Pushing Against the Restrictions of Biography

What can seem a frustrating limitation is also a glory: No biography — not even the so-called definitive ones — can have the last word.

Walter Benington via Wikimedia Commons
Lydia Lopokova and John Maynard Keynes, circa 1920s. Walter Benington via Wikimedia Commons

‘Firebird: A Bloomsbury Love Story’
By Susan Sellers
Edward Everett Root, Publishers, 217 pages

‘The Mitford Affair: A Novel’
By Marie Benedict
Sourcebooks, Landmark, 352 pages

“The curtain rises and the audience settles expectantly. London, in this spring of 1921, is in thrall to the Russian ballet.” So begins Susan Sellers’s superb biographical novel about economist John Maynard Keynes and dancer Lydia Lopokova. This unlikely match between a confirmed homosexual and a decidedly loquacious, undereducated artist scandalized his Bloomsbury cohort, even though they were not exactly known for conventional behavior.

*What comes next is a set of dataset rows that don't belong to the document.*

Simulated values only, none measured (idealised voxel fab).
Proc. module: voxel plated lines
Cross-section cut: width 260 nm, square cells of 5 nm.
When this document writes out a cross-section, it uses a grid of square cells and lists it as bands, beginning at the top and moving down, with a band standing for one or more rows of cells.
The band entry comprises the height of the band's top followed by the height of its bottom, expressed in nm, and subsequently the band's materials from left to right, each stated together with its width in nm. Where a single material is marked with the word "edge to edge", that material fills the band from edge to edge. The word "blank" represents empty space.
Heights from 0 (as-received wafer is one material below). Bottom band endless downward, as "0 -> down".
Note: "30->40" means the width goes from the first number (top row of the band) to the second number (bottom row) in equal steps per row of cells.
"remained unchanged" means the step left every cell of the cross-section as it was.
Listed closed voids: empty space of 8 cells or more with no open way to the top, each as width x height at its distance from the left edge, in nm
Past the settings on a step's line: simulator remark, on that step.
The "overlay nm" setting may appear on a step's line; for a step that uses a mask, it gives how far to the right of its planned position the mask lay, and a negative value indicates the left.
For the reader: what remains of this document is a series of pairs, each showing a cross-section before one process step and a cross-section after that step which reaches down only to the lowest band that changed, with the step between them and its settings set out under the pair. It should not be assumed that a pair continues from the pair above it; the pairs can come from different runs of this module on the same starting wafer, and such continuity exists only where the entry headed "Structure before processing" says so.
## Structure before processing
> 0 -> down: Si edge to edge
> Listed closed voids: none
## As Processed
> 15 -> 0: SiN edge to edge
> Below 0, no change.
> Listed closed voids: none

Ms. Sellers, a professor of English at the University of St. Andrews, hews closely to the facts, but adds in her acknowledgments: “I have not consciously introduced any element for which there is not already a suggestion in what is known of their lives.” 

Ah, “consciously.” It is a good word to use, as both biographical novelists and biographers have their lapses — sometimes, without seeming to realize that they are unconsciously straying far from the provable record. Reviewers love to quibble with biographers, snatching up scenes and words that seem more fiction than fact.

Norman Mailer went so far as to say historians write fiction, selecting, say, 300 facts out of 3,000 to shape their narratives. Choosing a different 300 facts would yield quite another “history” — the point that Mailer makes eloquently in “The Armies of the Night” by subtitling its two sections “History as a Novel” and “The Novel as History.” 

Ms. Sellers exercises a novelist’s privilege, putting us in the moment, in the present tense, so nothing is amiss in that first sentence. The curtain rises in front of an expectant audience. A biographer might write the same sentence. Is there a note based on a source saying the audience was expectant? 

Noel Riley Fitch wrote her biography of Anais Nin in the present tense. It works, up to a point, breaking up that deterministic aspect of the past tense that prevents biographers from deviating from what happened. Yet at least some readers balk at not giving the past tense its due.

Biographers like Edmund Morris have chafed at the restrictions of biographical conventions. He aspired to be a Boswell and so invented himself as Ronald Reagan’s contemporary in “Dutch,” which outraged critics who did not want to read about the biographer as a fictional character. Unfazed, Morris produced a biography of Thomas Edison in which each chapter goes backward in time, thwarting cravings for chronology. 

The paradox of fiction, even of novels in which historical figures appear, is that history can seem de novo — at least in the prose of an accomplished novelist like Marie Benedict. So we have Nancy Mitford watching her sister Diana, whose Nazi connection bedevils her novelist sibling: 

“There, at the center of the vast ballroom, stands the stunning, statuesque figure in a floor-length sheath of platinum silk, a shade that echoes her silvery eyes. Her diamond-laden arms outstretched in welcome to her guests, she radiates serenity and unflappable, irresistible poise. If she were anyone else — someone I didn’t know as intimately as I know myself — I would judge that sphinxlike smile a charade. Or worse. But I know she is precisely as she appears, because she is Diana, my sister.”

Oh, how Edmund Morris wanted to achieve the Benedict effect. Yet in “Dutch,” as a character he seems factitious whereas Ms. Benedict’s Diana, no matter how much of her is invented, is not. 

Biographers keep trying to open up the form of their genre. The oral biography, such as Peter Manso’s “Mailer: His Life and Times,” attempts to arrange many voices talking about his subject so as to create a kaleidoscopic impact. 

In my own “William Faulkner Day by Day,” I document as much as I can of the diurnal man, restoring many facts that biographical narratives, no matter how long, leave out. The effect is to turn the reader into a biographer selecting, assembling, and assessing the raw data.

Yet what can seem a frustrating limitation in biography is also its glory: No biography — not even the so-called definitive ones — can have the last word. Life is too protean, biography is too protean, to be enclosed in a single book. The answer to one biography is always another biography.

Mr. Rollyson is the author of “Reading Biography” and “Norman Mailer: The Last Romantic”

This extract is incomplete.